A Look At Taxi Driver With Jodie Foster And Robert De Niro

Martin Scorsese may well be the greatest living filmmaker. If not, he at least ranks in the top tier of greatest directors of all time. Even when working with the fairly standard biopic genre material of The Aviator, or doing remakes like Cape Fear, he always creates a film that is simply fascinating to behold. When it comes to Taxi Driver, you could watch it on mute and still be intrigued, or with the sound up and your eyes closed, and the movie would remain enchanting.

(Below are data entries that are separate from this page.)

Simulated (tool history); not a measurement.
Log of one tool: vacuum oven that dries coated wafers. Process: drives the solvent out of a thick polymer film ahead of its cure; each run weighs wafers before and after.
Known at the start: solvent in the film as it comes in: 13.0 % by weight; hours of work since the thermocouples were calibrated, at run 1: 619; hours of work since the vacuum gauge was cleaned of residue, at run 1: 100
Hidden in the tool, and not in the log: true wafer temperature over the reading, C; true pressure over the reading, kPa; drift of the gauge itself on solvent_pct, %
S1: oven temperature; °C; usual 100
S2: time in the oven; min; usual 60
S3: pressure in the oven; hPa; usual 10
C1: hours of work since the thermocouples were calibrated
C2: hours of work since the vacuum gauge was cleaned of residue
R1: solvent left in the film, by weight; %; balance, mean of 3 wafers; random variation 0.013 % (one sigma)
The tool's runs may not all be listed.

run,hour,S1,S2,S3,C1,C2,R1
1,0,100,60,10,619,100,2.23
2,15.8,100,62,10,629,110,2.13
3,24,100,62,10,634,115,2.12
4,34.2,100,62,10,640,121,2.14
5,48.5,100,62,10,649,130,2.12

There are few directors as capable of drawing you into their world, and throughout the course of this film, you’ll feel as if you’re right there in the seat next to Travis Bickle. The film has a very real feel to it. It is probably as close as you can get to the feeling of “found footage” without using some gimmick like handheld cameras or The Office style interviews between scenes.

The film stands as the second entry in something of a trilogy of films alongside The Searchers and Paris, Texas. All three films use essentially the same outline for their stories, and both Scorsese’s film and Wim Wenders’ Paris, Texas are considered loose remakes of The Searchers. The trilogy stands as a testament to how many different ways there are to tell a story, proving that old axiom that a movie isn’t about what it’s about, it’s about how it’s about it.

The Searchers is an adventure film rotating around the themes of racism and lonesomeness. Paris, Texas takes a similar story and tells it in a sweet way, focusing on issues of lonesomeness and family, and Scorsese focuses on lonesomeness and the use of violence as a means of personal validation. In all three, the heroes serve as escorts, attempting to rescue people and put them where they need to be, reuniting them with their families, but in all three, the heroes must leave once more in the end, forever alone.

Each of these films is its own statement on the nature of loneliness, and it’s because of this that the heroes are all so easy to sympathize with. What Travis Bickle does in the film is certainly not something most of us would ever take part in, but you find yourself wanting him to come out okay, nevertheless, simply because we all know that lonesomeness, that need for validation.

Everyone, sooner or later, feels that intense, terrible loneliness. That feeling that, even though you’re surrounded by other people, you’re trapped in a little bubble and incapable of breaking out and truly connecting with anyone. This is where Travis is stuck in his life, and we know that that can drive a person crazy.

Few people are willing to talk about the darkest aspect of the film, because it involves looking at your own darker instincts: We root for Travis Bickle in the end. We shouldn’t, but we do, because we wish he could be the hero, we wish the film was a western so that his simplistic moral compass would be correct. The tragedy is that it’s not a western.

While the film serves as part of a trilogy to The Searchers and Paris, Texas, it’s also something of a companion piece to First Blood, another film about a lonely Vietnam veteran who uses violence as a means of personal validation.